Since k is fixed at 6 by the implementation, you really should *not*
pretend otherwise by putting it in the argument list.  Call this P6(n) and
add "k=6" as the first line.
[Or, check that k is 6 on input and "raise ValueError, 'arg k must be 6' "
if not.]

This nested for-loop solution will run much faster if you trim the branches
as soon as possible instead of just at the end after generating each of the
n**k leaves.

After
>         for b in range(a,0,-1):
if (a+b+4) <= n: # in P(20,6) 15+2(or larger) cannot yield a
solution.
etcetera.  This is the branch-and-bound principle.  A better lower limit
than 1 (-1=0 in range) will also help.

Even better, do for b,c,d,e,f what you (almost) did for a: make the range
exact.  Start by defining remain_x as the amount (of the original n) that
remains to be partitioned *before* we assign a value to x.

remain_a = n
remain_b = n-a = remain_a - a
remain_c = n-a-b = remain_b - b
...
remain_f = ... = remain_e - e # this is the only possible value for f, no
loop needed
# if we proceed correctly, it will also be <= e, no test needed

Also let kx = <the number of parts remaining, including x>.  One upper
limit for x is remain_x - (kx-1) since each part after x will be at least
1.  Another, for monotinicity downward, is the value of the preceeding
part, if any.  So the upper limits for the range statements are

a:         remain_a - (k-1)
b: min(remain_b - (k-2), a)
...
e: min(remain_e - (k-5), d)

Letting kx = <the number of parts remaining, including x>, the lower limit
for x, again for monotinicity, is  remain_x/kx  + (remain_x % kx > 0).
Subtract 1 for range statement.
(remain_x - 1)/kx gives the same answer (after the subtraction).

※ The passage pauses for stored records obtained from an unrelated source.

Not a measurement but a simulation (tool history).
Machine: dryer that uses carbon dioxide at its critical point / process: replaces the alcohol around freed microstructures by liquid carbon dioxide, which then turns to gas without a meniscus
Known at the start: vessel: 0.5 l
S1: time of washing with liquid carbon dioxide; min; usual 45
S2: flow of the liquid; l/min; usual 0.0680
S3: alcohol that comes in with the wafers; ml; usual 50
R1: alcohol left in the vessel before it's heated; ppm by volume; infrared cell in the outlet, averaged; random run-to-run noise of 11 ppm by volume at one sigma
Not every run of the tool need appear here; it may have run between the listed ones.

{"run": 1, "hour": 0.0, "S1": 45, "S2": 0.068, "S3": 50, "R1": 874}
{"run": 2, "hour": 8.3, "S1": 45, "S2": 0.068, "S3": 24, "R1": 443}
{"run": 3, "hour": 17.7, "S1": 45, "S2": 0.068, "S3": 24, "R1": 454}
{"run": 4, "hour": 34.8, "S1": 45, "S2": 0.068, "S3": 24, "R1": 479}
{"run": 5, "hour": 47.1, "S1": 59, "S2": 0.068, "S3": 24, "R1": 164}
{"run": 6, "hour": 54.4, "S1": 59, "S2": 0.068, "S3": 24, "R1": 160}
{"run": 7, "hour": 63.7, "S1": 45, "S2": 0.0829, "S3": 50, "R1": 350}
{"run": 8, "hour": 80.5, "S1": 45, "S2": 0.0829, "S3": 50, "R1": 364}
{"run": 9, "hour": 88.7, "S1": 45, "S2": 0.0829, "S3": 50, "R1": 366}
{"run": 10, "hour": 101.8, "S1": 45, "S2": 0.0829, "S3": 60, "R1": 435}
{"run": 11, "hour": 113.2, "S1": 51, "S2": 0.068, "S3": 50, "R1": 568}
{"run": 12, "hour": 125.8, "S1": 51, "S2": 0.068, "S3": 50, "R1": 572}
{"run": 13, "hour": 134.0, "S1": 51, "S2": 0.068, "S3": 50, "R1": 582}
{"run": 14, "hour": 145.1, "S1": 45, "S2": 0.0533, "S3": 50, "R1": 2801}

[Note: since n/k is int, int(ceil(n/k)-1) = int(float(n/k)-1) = n/k-1 which
is 1 low for 20,6;
int(ceil(float(remain_x)/kx)-1) should give correct answer as above, but
float math is unnecessary.]

Putting this altogether gives us

def p6(n):
k = 6
res=[]
i = 0
remain_a = n
for a in range (remain_a-(k-1), (remain_a-1)/k,-1):
remain_b = remain_a - a
for b in range(min(a,remain_b-(k-2)),(remain_b-1)/(k-1),-1):
remain_c = remain_b - b
for c in range(min(b,remain_c-(k-3)),(remain_c-1)/(k-2),-1):
remain_d = remain_c - c
for d in range(min(c,remain_d-(k-4)),(remain_d-1)/(k-3),-1):
remain_e = remain_d-d
for e in range(min(d,remain_e-(k-5)),(remain_e-1)/(k-4),-1):
res.append([a,b,c,d,e,remain_e-e])
i=i+1
return res,i

[Note: since partitions are fixed sequences, they should better be returned
as tuples.]

Outfitting your P with a similar counter, both give a list of 90 lists and
we get

>>> P(20,6) == p6(20)
1

As for speed, P(50,6) takes 100 seconds on my machine (5427 partitions)
while p6(50) and even p6(70) (26207 partitions) take less that a second to
start printing.  P(70,6) would probably take hours to do the same.
Computing exactly what you want with nothing wasted is always best.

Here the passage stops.